3

I've a function to take a screenshot on windows platforms with the WinApi and C++. It works perfectly with one and two monitors but when I run it on a machine with 3 monitors or more it only takes the picture of two monitors.

I think my poblem is that the content of the monitor to the left of the "main" monitor gets cut of. Sadly I have no idea how to fix it or what I am doing wrong.

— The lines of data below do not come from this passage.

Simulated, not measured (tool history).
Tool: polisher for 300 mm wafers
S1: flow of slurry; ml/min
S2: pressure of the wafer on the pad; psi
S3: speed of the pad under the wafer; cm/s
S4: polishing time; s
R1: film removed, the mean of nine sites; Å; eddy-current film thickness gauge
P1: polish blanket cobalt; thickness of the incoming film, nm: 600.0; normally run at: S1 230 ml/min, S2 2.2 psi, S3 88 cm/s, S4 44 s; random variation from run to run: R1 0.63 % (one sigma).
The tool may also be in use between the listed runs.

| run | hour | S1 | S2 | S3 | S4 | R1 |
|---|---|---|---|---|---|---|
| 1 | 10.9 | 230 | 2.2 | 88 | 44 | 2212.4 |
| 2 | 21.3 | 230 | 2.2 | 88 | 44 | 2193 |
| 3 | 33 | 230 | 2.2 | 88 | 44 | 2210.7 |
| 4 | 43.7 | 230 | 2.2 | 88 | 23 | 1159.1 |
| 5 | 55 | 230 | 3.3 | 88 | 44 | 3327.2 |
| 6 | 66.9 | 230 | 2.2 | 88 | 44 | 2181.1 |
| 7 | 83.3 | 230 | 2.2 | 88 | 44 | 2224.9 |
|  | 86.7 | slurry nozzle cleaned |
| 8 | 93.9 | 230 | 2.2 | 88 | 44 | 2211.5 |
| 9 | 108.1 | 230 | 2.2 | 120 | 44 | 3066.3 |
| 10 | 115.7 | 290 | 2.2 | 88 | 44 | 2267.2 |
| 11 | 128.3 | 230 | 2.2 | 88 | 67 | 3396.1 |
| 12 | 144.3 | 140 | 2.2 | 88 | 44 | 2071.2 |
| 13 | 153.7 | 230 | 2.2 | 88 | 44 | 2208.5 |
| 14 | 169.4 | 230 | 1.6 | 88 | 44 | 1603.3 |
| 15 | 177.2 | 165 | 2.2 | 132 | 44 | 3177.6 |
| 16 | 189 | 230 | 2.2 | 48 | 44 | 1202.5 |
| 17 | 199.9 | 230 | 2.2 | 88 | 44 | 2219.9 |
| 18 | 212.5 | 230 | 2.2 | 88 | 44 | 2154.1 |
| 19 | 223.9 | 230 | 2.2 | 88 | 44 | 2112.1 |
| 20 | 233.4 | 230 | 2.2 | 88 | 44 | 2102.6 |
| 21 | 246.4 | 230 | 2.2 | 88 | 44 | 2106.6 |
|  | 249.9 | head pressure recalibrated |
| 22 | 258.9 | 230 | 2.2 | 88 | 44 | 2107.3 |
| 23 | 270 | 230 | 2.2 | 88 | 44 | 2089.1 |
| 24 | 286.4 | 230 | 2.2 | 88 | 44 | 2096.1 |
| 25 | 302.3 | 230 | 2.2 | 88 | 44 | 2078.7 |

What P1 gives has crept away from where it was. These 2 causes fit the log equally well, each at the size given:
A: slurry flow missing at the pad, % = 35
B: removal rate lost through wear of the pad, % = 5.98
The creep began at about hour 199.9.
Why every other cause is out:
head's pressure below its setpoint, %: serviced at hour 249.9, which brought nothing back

I have read about BitBlt & StretchBlt so I tryed it with them but no success.

This it's what I'm doing:

// Get the system metrics
const int width = GetSystemMetrics(SM_CXVIRTUALSCREEN);
const int height = GetSystemMetrics(SM_CYVIRTUALSCREEN);

The width & height gets calculated perfectly for all monitors.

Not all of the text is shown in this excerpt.